A team of topographers who perform measurements every two years told a news conference in Chamonix in the French Alps the mountain was now 4,805.59 metres high, 2.22 metres lower than their last measurement of 4,807.81 metres in September 2021.

"The top of Mont Blanc is like a dune, it moves, and it is not the first time we have measured height variations of more than two metres," said Cecile Taffin of the UNGE surveyors union.

She added this year's particularly low level was probably due to a lack of rain and a hot summer.

When precise GNSS satellite measurements started in September 2001, the Mont Blanc stood at 4,010.40 metres.

Between 2001 and 2013 it ranged between 4,808 and 4,810 metres with a record 4,810.90 metres in 2007, but from 4,810.02 metres in 2013 it has been on a downward trend.

The Mont Blanc's rocky peak culminates at 4,792 metres but total height depends on its snowpack, which typically increases over summer, as rain on its peak turns into snow.

Farouk Kadded at Leica Geosystems said that this year, for the first time since 2015 — when scientists started measurements in June too — Mont Blanc's snowpack in September had remained virtually unchanged from June.

"Normally, Mont Blanc gains one metre from June to September, but that did not happen this summer because several days of positive temperatures, even a record of 10 degrees Celsius," he added.

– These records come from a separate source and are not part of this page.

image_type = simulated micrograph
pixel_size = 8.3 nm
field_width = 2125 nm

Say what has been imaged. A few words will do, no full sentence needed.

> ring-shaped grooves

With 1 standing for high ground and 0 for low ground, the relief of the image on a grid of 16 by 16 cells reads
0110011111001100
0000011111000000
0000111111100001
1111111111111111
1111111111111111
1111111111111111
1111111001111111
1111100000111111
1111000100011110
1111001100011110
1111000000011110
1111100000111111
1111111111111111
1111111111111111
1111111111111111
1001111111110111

Topographers said it was not up to them to interpret their data and that climate change specialists would put forward theories to explain this phenomenon.

Before GNSS with its centimetre precision, scientists used GPS, trigonometric estimates and barometric measurements, which can be off by several metres.

"It is hard to believe we are going to recuperate a few metres over the next two years. There is a lot of variation, but there is a slight downward trend," Kadded said.